Baptism barrier to Catholic school places to go by next year
CATHOLIC schools in the Republic are to be prohibited from refusing children places based on religion from next year.
The Dáil this week removed the `baptism barrier', which means schools can no longer use religion as a criterion for prioritising entry.
It has allowed schools under Church control to give priority admissions to young people baptised in their faith.
Education minister Richard Bruton announced the change last year.
It will only affect Catholic schools from giving priority to baptised children in cases where they are over-subscribed.
Other minority faiths, including the Church of Ireland, may continue the practice to protect ethos.
Catholic groups warned that the change would create major constitutional problems and open the government to legal challenges from parents and religious bodies.
It will affect hundreds of Catholic schools, mainly in Dublin and other cities, where demand far exceeds the number of places.
In practice, the barrier has seen non-baptised children living near a school miss out in favour of baptised children leaving much further away.

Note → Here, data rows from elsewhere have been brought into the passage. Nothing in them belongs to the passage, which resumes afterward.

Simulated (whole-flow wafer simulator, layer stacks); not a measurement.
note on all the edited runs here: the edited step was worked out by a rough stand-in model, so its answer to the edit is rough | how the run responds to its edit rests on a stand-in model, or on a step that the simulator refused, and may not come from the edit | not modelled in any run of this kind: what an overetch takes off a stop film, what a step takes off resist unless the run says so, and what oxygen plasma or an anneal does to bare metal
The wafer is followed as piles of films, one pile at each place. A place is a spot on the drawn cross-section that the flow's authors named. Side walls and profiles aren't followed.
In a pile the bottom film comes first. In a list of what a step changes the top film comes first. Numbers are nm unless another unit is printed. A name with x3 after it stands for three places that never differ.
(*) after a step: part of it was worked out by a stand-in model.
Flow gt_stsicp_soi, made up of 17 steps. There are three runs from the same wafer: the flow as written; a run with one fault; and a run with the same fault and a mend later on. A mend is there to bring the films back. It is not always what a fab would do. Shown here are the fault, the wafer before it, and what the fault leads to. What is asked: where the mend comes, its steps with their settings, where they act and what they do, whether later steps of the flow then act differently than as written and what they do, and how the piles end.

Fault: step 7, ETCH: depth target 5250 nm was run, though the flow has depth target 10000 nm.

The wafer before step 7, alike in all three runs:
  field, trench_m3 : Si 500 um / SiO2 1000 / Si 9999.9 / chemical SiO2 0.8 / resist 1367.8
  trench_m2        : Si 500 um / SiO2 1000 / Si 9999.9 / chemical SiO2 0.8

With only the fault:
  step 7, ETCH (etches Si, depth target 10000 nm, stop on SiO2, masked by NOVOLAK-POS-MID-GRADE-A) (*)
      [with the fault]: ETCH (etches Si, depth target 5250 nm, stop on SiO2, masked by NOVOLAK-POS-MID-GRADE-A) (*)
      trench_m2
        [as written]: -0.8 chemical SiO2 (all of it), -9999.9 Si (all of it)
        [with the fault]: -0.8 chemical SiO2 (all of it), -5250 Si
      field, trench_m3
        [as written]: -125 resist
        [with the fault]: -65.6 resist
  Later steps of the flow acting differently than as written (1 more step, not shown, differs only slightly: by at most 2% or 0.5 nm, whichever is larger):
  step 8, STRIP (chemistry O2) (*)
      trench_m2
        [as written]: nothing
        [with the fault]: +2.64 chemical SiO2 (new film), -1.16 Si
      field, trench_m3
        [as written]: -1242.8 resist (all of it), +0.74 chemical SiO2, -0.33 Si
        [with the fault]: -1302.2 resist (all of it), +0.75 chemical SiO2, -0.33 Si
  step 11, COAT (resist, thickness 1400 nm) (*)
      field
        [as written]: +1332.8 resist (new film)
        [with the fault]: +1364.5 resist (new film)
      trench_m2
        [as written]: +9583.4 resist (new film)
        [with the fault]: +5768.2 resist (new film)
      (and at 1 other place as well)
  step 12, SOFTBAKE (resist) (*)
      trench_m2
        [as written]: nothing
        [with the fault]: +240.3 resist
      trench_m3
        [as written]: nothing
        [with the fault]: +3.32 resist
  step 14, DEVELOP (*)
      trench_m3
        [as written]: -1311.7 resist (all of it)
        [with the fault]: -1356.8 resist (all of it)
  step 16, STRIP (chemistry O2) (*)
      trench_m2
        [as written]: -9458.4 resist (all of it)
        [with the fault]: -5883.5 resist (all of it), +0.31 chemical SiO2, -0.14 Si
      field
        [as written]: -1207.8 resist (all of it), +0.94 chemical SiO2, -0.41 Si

April Duff, chair of the Education Equality campaign group, said parents would now be able to enjoy the right to freely choose and practise their own beliefs without the fear of being refused a school place as a result.
It has been reported that the School Admissions Bill will go to the Seanad on June 13 and, following its passage there, Mr Bruton will then pursue early implementation.
Awarding priority based on faith remains uncommon in the north.
Downey House and Fullerton House, preparatory departments of Methodist College Belfast, are among the only schools that have such an admissions criterion.